Manipulating co-continuous polymer blends to create PCL scaffolds with fully interconnected and anisotropic pore architecture.

Purpose: Polymer blending is an attractive route to obtain new materials with superior properties. Control of their characteristics may be initially achieved by manipulating the phase morphology with different aspects (i.e, lamellar, dispersed or fibrillar) to form tailored architectures for different application fields. In particular, co-continuous microstructures due to the interpenetration of two different polymer phases in three dimensions are particularly interesting because they are able to offer a fully interconnected network with improvement of mechanical properties and fluid permeability for tissue engineering applications.
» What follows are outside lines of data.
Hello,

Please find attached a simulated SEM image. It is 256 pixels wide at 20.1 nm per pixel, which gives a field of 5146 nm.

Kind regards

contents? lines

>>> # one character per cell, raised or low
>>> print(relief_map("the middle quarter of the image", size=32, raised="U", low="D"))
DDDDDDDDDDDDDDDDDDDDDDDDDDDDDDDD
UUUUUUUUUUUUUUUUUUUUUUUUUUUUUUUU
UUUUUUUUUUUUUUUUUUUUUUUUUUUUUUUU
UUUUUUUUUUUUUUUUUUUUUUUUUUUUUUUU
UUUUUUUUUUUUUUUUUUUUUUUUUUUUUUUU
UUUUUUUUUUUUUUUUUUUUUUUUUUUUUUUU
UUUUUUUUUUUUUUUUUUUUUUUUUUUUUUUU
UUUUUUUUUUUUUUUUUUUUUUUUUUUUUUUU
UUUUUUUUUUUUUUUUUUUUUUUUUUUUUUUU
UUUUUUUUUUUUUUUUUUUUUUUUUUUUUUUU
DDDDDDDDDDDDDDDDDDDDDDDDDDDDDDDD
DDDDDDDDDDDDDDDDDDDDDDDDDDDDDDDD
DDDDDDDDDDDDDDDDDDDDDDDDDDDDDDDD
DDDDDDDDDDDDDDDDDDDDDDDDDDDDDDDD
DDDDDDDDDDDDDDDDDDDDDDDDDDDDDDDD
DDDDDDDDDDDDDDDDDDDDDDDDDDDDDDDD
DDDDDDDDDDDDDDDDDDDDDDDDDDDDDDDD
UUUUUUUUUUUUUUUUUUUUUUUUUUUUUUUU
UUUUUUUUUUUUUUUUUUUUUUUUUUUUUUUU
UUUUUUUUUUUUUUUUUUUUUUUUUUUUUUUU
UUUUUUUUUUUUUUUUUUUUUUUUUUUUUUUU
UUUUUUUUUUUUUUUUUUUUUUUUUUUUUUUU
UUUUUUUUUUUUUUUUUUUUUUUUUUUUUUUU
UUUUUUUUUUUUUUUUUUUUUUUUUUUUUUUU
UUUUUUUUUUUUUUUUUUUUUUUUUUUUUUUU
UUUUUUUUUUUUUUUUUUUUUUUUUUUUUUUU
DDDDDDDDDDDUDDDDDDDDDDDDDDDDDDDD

Materials and methods: Macro/microporous substrates with controlled architecture were obtained by blending hydrophylic and hydrophobic polymers, i.e, polycaprolactone (PCL) and poly(ethylene oxide)(PEO) respectively, in a co-continuous state by a twin-screw extruder.

Results: In accordance with the leaching-based approaches traditionally used in scaffold manufacturing, the removal of water soluble phases (i.e., PEO and sodium chloride (NaCl) crystals) enables a fully interconnected porous network to be formed, whereas post-extrusion stretching of the melt blend allows a desired elongation of polymer phases to be imparted before the polymer leaching, thus providing a controlled pore alignment.

Conclusion: the proposed investigation confirms that polymer blending is a promising approach to realize structurally organized platforms able to guide the regeneration processes of hierarchically organized tissues (i.e, tendons, muscles, ligaments and nerves).